Lockett v. Erickson

Summarized by:

  • Court: 9th Circuit Court of Appeals Archives
  • Area(s) of Law: Constitutional Law
  • Date Filed: 08-31-2011
  • Case #: 09-16609
  • Judge(s)/Court Below: Circuit Judge Paez for the Court; Circuit Judges Noonan and Bea
  • Full Text Opinion

Heck v. Humphrey does not bar a 42 U.S.C. § 1983 claim when a defendant pled nolo contendere after the superior court denied his suppression motion and no evidence was introduced against him, therefore his conviction “derive[d] from [his] plea, not from [a] verdict obtained with supposedly illegal evidence.”

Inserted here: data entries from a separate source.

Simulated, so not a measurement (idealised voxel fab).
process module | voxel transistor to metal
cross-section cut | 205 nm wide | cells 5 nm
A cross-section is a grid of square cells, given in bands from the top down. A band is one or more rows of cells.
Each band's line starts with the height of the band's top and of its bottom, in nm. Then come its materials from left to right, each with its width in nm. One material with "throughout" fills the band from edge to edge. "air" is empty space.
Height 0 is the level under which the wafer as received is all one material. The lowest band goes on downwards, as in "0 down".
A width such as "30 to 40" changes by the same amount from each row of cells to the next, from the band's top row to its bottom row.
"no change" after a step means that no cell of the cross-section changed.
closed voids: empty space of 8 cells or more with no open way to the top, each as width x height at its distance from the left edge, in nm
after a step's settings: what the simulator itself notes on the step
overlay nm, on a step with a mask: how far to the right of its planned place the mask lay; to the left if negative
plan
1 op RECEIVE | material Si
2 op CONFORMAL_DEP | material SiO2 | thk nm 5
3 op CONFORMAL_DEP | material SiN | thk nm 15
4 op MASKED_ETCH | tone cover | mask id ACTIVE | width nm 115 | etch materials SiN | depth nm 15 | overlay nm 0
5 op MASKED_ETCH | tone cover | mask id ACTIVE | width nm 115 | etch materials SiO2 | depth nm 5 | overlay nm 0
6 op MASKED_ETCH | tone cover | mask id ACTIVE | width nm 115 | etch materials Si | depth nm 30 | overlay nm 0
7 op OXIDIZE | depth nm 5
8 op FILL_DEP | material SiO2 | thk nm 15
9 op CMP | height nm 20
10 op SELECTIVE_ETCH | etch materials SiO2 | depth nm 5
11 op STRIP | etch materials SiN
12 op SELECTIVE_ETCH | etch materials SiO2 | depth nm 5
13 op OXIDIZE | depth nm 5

In 2005, Edwin Lockett attempted to drive home after a party when his car slid off the road close to his house. Lockett, unable to get it back on the road, walked home and encountered a witness at the scene. Yreka California Highway Patrol received a call reporting the car and Lockett’s seemingly intoxicated state from the witness. Police then responded to the car, which lead them to Locket’s home where Lockett was asleep and visibly intoxicated. Lockett’s home was entered by police without a warrant, and police subsequently obtained evidence that he had driven under the influence of alcohol earlier that night. Lockett filed a federal 42 U.S.C. § 1983 complaint believing his Fourth Amendment rights were violated. The district court dismissed Lockett’s § 1983 complaint, holding the case was barred by Heck v. Humphrey, and lacked subject matter jurisdiction. The Ninth Circuit reasoned that Heck does not bar Lockett’s § 1983 claim, because Lockett pled nolo contendere after the superior court denied his suppression motion, and was thus not tried and no evidence was introduced against him, therefore his conviction “derive[d] from [his] plea, not from [a] verdict obtained with supposedly illegal evidence.” The Ninth Circuit concluded that neither the Heck bar, nor Lockett’s Cal. Penal Code section 1538.5 appellate waiver, nor collateral estoppel operated to bar Lockett’s § 1983 Fourth Amendment claim. REVERSED and REMANDED.